|COMMENT By Bob Weaver|
While the WV Legislature is considering opening up WV State Forests to extraction of underground minerals for extra money, some WV towns are boosting their coffers by ticketing speeders.
The is no law in WV Code to challenge towns from becoming speed traps.
Officials are saying the move is to improve safety, a claim long made by the City of Summersville, the best-known speed trap in West Virginia.
In the past three and a half years, Gauley Bridge, a town with a population of 700, has issued 5,057 speeding tickets, more than any other town in the state, according to the West Virginia Division of Motor Vehicles.
It's likely that many of the violations have not been reported to the state, state officials say.
Parkersburg appears to be the latest speed trap city in the Mountain State.

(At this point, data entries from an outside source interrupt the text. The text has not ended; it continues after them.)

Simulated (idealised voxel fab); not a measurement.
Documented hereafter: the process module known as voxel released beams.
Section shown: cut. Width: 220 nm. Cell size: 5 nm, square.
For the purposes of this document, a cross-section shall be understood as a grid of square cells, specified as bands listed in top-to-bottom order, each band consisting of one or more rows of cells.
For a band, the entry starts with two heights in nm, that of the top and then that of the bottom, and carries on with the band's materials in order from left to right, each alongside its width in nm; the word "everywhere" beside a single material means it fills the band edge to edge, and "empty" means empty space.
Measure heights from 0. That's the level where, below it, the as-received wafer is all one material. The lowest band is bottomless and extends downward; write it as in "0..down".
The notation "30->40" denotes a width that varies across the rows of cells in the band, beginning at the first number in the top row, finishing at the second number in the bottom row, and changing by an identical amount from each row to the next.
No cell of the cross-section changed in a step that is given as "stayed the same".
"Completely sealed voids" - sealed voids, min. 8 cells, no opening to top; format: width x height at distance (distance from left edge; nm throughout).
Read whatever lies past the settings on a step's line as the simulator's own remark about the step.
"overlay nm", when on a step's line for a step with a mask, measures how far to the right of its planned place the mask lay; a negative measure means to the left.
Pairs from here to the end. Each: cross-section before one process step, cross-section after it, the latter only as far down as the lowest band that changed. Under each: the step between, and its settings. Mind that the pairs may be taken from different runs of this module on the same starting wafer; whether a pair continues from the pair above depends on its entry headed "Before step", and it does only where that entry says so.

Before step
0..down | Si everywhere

The City of Parkersburg has issued more than 1,800 citations in June and July this year, more than double the number issued during the same period last year.
Mayor Bob Newell maintains the increased enforcement is not a money-making operation, saying "Enforcement has increased, but it is just for safety."
Every year since 2006, Gauley Bridge has collected at least a half-million dollars in fines, fees and court costs.
Gauley Bridge made a good move by hiring the Whipkey brothers, Shawn and Heath, former ticket writing cops for the City of Summersville.
The Whipkeys were big players in the Summersville speed trap, responsible for 12,319 speeding tickets from July 2000 to March 2003, according to Summersville records.
In 2002, Gauley Bridge reported issuing 28 speeding ticket convictions to the DMV for the entire year, according to the Charleston Gazette.
In 2003, the number rose to 268.
Last year, Gauley Bridge police issued 1,528, according to DMV statistics, which could be a low number.
Gary Harki, a reporter with the Charleston Gazette says speeding tickets can be disposed of in two ways so as to not show up on the DMV statistics.
Many cities have a diversion program where drivers can take classes, pay fines and get tickets resolved without having them submitted to the DMV and having points taken off their licenses.
Those classes cost money.
Folks in the region might consider avoiding Gauley Bridge and Parkersburg, either shopping closer home, or in the case of Parkersburg, stopping at all the fine outlets in Mineral Wells.
Unfortunately, getting to Vienna's Grand Central Mall generally requires going through Parkersburg.
Again, if you believe it's all about safety, enjoy.
HUR HERALD 2002
SUMMERSVILLE'S $1.2 MILLION SPEED TRAP - It's Public Safety Business
COMMENT by Bob Weaver
Now is the time for all good men to come to the aid of their pocketbooks.
Stay away from the West Virginia town of Summersville (pop. 2,700).
The city government, law enforcement and some citizens continue to verbalize unreasonable arrogance in writing and defending over 18,000-19,000 speeding tickets annually on U.S. Route 19, a scenic gateway route to the south.
After a half-dozen recent local and national news stories, letters of protest and town meetings, those fine Summersville folks just don't get it. They're in the "public safety business."
During 2000, the town took in nearly $1 million dollars in fines and court costs, and another $277,000 for a "driving school," available from the town or on the Internet. In 2000 the small town had accumulated a $2.2 million surplus.
We highly suggest avoiding Summersville, by-pass it whenever possible and refrain from spending any money in or near the corporate limits.
The Canadian Automobile Association has declared the town a speed trap and has advised their members to avoid the region. The town is listed on speed trap web sites to be avoided.
The Canadian Automobile Association says "Police continue to relentlessly tag motorists in this area."
Summersville is now making other national speed-trap towns to avoid.